Why couldn't you just AND them together so when enable is low, it
will block the clock and the flip-flop won't transition? That
mostly works, but three factors make it a bad idea. First, the
idea of using a clock is so everything changes state at the same
time. If you start putting gates in the clock path, the clock
gets a bit delayed and shifts the timing. If the delay is too
large, the input value might change before the flip-flop can
latch it. Thus, putting gates in the clock path is frowned upon.

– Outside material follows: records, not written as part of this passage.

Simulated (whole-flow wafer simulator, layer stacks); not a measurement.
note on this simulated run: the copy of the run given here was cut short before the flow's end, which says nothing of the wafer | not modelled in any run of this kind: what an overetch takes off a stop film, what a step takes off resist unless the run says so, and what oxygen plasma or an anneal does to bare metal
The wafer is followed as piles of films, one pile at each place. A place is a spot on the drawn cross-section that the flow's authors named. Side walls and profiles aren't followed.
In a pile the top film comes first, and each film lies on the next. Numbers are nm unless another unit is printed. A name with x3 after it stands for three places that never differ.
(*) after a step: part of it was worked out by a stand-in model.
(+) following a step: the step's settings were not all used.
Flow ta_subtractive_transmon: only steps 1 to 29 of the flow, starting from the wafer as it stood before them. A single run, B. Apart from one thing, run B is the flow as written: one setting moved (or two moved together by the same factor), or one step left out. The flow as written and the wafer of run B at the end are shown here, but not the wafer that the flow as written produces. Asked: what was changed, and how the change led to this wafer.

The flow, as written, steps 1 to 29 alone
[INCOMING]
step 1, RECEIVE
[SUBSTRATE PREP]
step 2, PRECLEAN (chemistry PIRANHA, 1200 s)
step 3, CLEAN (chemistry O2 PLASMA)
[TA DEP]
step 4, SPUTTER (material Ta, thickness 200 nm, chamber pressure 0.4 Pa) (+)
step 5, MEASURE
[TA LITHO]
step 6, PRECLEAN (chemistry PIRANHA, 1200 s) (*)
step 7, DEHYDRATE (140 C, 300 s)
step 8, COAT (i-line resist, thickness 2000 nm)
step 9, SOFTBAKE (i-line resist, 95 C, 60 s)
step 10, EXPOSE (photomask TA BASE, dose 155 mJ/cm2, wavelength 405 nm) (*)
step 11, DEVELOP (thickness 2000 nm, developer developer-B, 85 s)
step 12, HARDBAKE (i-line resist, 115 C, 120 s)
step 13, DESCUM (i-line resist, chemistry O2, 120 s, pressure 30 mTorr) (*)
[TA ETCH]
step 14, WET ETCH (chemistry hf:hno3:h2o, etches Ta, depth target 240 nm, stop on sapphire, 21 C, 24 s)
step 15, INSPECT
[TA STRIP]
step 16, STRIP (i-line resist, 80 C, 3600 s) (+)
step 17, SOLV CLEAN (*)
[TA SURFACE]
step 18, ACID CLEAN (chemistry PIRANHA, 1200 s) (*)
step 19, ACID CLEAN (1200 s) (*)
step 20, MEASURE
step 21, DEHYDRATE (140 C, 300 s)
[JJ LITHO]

The second factor is that combining the clock and enable signals
risks race conditions. For instance, suppose that the enable
input goes low and high while the clock remains high. If you AND
the two signals together, this will yield a spurious clock edge,
causing the flip-flop to latch its input a second time. Finally,
if you block the clock for too long, a dynamic flip-flop will
lose its value. (Note that the flip-flop circuit used in the 8086
will refresh its value on each clock even if the enable input is
held low for a long period of time.) -
8. A multiplexer can be implemented with logic gates. However, it is
more compact to implement it with pass transistors. The pass
transistor implementation takes four transistors (two fewer if
the inverted enable signal is already available). A logic gate
implementation would take about nine transistors: an
AND-OR-INVERT gate, an inverter on the output, and an inverter
for the enable signal. -
9. The common 7474 is a typical TTL flip-flop that does not have an
enable input. Chips with an enable are rarer, such as the 74F377.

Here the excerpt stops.